Thanksgiving has always been an interesting time for me. Most of my adult life has been spent living in a different city than my immediate (birth) family and since Thanksgiving is a family holiday, it was always one of the days I would try and make it home. This worked out well in my personal life, too, as most of my partners were either in Vegas or not from America where Thanksgiving didn’t matter. As well, since I was raised Jewish and none of my partners were, this meant Christmas wasn’t an issue, either.
Basically, it meant whenever possible, Thanksgiving (and Passover) were the “family” holidays, worthy of a trip home. Besides, where else could I, as a fully-fledged adult, living on my own, have the opportunity to still sit at the plastic kid’s table?
The other thing about Thanksgiving, at least in America, is that it marks the official start of the Christmas season*. Well, the day after. Sort of. And why is this important? Because it created one of the classic traditions in our family. For Faye, my sister, Black Friday shopping is the pinnacle of her shopping year**. Before and after the Thanksgiving meal, while most of America was watching football, we’d be going through the circulars announcing the doorbuster sales, making lists, and organizing a battle plan the likes of which would have made Patton proud and the planners of the Normandy Beach invasion green with envy.
These were the days before cell phones, so all of our coordination had to be planned out in advance. We knew who was getting what, from where, and from whose eyes it needed to be hidden. We knew the order stores were opening, so we could plan on being at location A by 4am, so we would be done in enough time to make it to location B by 5am, when their doors opened.
I mention all this because some of my most favorite memories of the holiday are the ones where friends and former family members would come along and find a way to participate in this madness. Like when Don, my former father-in-law, had decided to visit from England. He was up for anything and was right there with us, staying up and working his negotiation skills to sweet talk folks into giving up their multiple shopping carts of product so we could cross something else off our list. The best, though, was when he waited in an absurdly long line at a Target or Walmart to buy a pack of chewing gum.

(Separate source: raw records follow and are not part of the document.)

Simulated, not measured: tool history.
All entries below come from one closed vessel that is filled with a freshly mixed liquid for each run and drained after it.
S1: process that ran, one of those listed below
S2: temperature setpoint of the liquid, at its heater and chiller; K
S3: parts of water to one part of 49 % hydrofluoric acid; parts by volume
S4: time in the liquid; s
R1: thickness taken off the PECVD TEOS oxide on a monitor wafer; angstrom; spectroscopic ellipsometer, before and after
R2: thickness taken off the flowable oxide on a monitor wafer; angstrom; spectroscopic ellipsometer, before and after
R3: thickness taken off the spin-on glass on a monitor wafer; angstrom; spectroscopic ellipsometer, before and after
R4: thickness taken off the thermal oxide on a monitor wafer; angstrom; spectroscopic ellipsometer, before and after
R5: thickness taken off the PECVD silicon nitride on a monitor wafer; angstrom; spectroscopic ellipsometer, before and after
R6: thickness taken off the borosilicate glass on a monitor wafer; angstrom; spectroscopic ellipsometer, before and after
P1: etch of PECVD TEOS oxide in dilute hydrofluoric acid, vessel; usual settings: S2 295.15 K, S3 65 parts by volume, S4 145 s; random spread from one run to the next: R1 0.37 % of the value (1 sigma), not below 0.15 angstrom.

“Why did you wait just for a pack of gum?” we asked.
“So I could say I participated in buying something on Black Friday,” he responded, unwrapping a piece and sticking it in his mouth.
Or when my friend Jennica visited from Finland to spend the holiday with us. It took some convincing for her to join in and then when she did, it took even more convincing to let her know we weren’t this crazy all year round.
For the past decade or so, though, my Thanksgiving has been celebrated in countries where the entire holiday is unknown. Sometimes that leads to a bit of melancholy on my part, certainly. When I was in Hungary, my first Thanksgiving abroad, I treated two of my colleagues to a Thanksgiving dinner at the restaurant in the local hotel. I found the closest thing I could to a turkey and potatoes meal and enjoyed the company, giving thanks for the adventure I was embarking on.
A few years later, after Rasa and I had started dating, she decided she wanted to cook a traditional Thanksgiving meal for me, which was awesome***. We decided that just having a big meal for the two of us wasn’t the most fun way to celebrate, so instead, we invited our friends to join us. There were eight of us there, and of course, in the most time-honored of Thanksgiving traditions, we needed to borrow extra chairs from Monika (who lived in the next yard over).
We had a decent size turkey with all the trimmings, including a care package from the folks with Stove-Top stuffing and canned cranberry sauce. Truly, a great evening surrounded by the people who had made my life in Lithuania so wonderful. Of course, since we didn’t have a Black Friday shopping event to plan for ****, I opted for the next best thing: Holiday specials!
I got Simas to bring over his projector and screen and then forced everyone to watch such timeless classics as the Rankin & Bass Rudolph the Red-Nosed Reindeer and Santa Claus is Coming to Town and The Year Without a Christmas. It’s certainly fun to watch the old shows with people whose cultural experiences don’t include them. Instead, the classic holiday fare here includes Home Alone and maybe the Grinch and not much else.
So not really funny or embarrassing memories, but great ones nonetheless. And now, the holiday is coming around again. It’ll probably be just the three of us this year, but Rasa will again make something wonderful for dinner and then we’ll gather around the TV and watch some holiday special and I will be giving thanks for all the wonderful things in my life.
* Thanks (maybe?) to Macy’s parade ending with Santa Clause?
** While she still enjoys it to a point, with the sales starting on Thursday night and even then, not carrying such great discounts, the blossom is off the rose, so to speak.
*** This is wrong – It was Dove who suggested the meal as noted in this original post of the day.
**** Not that the Lithuanians don’t have a copied idea of Black Friday savings as a start of the Christmas shopping season, they just don’t have those 4am doorbusters we so enjoyed waiting in line for.